“I’ve always had more ideas to work on,” says Mary Meehan, explaining her motivation to start another company.
“It’s like a gift and a curse…this entrepreneurship thing…but I just love solving problems.”
Though Meehan is not a formally trained social scientist, she’s spent over a quarter century thinking like one, and capitalizing on her experiments along the way.
She co-founded Iconoculture with Vickie Abrahamson in 1992, a consumer trend research firm that raised $12m and grew to 120 employees before a sale to Corporate Executive Board (CEB) in 2010. Post sale, Meehan and Abrahamson continued their partnership under a new name, Panoramix Global, a small consulting firm with international scope.
Her newest pursuit, Metametrix, is decades in the making — a culmination of her personal passion and professional pathway for consumer research. She started it to introduce a systematically scalable software platform for delivering big data to big brands that want know where the puck is going within their target markets.
Metametrix has a three stage approach: first, they identify unstructured information from across the internet – mobile data, panels, blogs, online communities, news, websites, or other social media. With natural language processing techniques, text analytics, and statistical modeling — they create structure, context and meaning around the data.
Lastly, they analyze how that data fits into the big picture of the culture using advanced frameworks referred to as STEEP, Systems theory, Scenario planning, and of course, Maslow.
“We give meaning and context to data analytics so that business can better understand their customers and the market,” she explains. “We call our proprietary process cultural analytics.”

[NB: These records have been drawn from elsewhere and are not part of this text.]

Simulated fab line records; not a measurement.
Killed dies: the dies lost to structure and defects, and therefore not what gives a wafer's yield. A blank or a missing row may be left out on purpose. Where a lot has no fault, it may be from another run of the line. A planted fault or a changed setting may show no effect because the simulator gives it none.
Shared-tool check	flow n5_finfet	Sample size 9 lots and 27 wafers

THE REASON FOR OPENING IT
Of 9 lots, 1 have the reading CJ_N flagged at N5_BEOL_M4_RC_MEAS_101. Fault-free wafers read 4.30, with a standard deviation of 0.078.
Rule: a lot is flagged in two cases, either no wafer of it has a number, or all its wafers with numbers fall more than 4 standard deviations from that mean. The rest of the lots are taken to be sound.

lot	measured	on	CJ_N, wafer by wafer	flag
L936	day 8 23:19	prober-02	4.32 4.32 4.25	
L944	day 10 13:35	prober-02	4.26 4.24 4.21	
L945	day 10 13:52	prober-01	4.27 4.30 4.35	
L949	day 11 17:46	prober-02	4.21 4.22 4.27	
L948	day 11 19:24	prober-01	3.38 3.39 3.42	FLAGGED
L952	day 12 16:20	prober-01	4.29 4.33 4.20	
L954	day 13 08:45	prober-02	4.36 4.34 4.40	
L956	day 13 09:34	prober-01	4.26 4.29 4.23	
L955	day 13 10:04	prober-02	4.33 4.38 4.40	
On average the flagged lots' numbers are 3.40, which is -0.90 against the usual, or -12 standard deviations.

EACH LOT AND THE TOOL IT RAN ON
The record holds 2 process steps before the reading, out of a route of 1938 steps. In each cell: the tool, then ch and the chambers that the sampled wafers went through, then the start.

“We help our clients see how ideas are embedded in the culture and guide them toward identifying incredible opportunities for their business. Trends are most important when they represent some sort of measurable change, a movement, and difference. Understanding what is changing a culture allows a customer of ours to be resonant and in step with whatever social demographic that is important to them.”
As for now, she maintains that the product is still in beta, although already selling on a subscription model to multiple large and unnamed customers seeking that data advantage along with the guidance to understand and apply it.
“We’ve reached the stage that it’s time to move things to the next level,” she says with the sort of confidence that comes from having been there before.